Plaintiff/Cross-Defendant WT23 and Defendant/Cross-Complainant SFI entered into a Credit Application and Agreement (“Agreement”) on or about March 22, 2019 for SFI to organize WT23’s shipments from the manufacturer to WT23’s point of delivery.  FAC ¶¶15, 17, Ex. A. 

On or about February 2022, SFI began to hold WT23’s shipments and refused to allow delivery of those shipments to WT23.  FAC ¶25.  SFI also imposed shipping costs and storage fees for those shipments without a contractual basis.  FAC ¶25.  SFI refused to allow WT23 to move and store the containers at its own storage facilities so as to avoid the need to incur the shipping charges and storage fees.  FAC ¶27.

In March 2022, WT23 expressly advised SFI in writing to stop importing any more containers and SFI continued to do so anyway.  FAC ¶28.

In or about May 2022, SFI advised WT23 that it would allow the release of individual containers if WT12 agreed to pay shipping charges and a per-container premium that would go towards paying down the outstanding balance purportedly owed.  FAC ¶29.  WT23 reluctantly agreed to pay the shipping charges and per-container premium for 15 containers and SFI released those containers.  FAC ¶30.

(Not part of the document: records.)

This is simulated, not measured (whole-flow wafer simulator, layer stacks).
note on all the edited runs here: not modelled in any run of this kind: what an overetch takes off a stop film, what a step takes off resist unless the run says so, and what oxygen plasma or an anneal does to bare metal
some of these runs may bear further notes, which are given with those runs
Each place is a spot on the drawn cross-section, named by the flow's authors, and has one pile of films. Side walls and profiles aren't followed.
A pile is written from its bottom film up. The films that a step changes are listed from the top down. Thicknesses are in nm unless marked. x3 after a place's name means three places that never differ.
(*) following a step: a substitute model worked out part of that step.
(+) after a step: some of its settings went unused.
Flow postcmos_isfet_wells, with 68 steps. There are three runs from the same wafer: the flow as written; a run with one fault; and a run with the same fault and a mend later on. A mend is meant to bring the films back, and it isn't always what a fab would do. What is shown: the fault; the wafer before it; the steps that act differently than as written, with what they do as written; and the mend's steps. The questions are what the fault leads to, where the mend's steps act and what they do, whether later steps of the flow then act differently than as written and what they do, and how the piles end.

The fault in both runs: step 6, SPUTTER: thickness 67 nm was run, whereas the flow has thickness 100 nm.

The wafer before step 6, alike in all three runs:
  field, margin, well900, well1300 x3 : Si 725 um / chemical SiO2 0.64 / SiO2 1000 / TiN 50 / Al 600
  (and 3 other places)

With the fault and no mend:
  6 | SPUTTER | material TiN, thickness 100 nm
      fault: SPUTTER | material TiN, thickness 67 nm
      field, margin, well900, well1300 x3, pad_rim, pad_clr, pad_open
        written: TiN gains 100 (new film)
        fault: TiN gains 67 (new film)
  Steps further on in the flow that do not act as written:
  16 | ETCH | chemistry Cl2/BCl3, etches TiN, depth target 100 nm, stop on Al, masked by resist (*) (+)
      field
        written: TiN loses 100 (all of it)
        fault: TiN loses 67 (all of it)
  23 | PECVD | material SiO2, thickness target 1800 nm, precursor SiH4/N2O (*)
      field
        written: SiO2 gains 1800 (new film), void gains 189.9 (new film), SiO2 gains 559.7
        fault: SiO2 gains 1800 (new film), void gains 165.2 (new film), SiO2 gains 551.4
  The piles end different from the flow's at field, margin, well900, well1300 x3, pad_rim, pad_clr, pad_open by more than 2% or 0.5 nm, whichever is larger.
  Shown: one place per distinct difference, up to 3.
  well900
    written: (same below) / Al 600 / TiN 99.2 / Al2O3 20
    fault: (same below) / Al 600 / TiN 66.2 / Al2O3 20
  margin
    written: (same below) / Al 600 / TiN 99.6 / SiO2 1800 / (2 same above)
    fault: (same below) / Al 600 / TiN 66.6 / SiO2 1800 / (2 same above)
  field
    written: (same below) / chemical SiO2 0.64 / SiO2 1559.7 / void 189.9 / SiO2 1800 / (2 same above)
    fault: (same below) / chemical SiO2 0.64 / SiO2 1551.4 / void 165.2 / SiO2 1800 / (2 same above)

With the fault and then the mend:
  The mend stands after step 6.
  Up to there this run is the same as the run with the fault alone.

On June 29, 2022, WT23 send a demand letter to SFI stating that WT23 would be willing to pay the shipping charges for all containers being improperly held if SFI released them immediately.  FAC ¶31.  SFI insisted that release of the containers would require payment of the shipping charges and a per-container premium until all outstanding balances were paid.  FAC ¶31.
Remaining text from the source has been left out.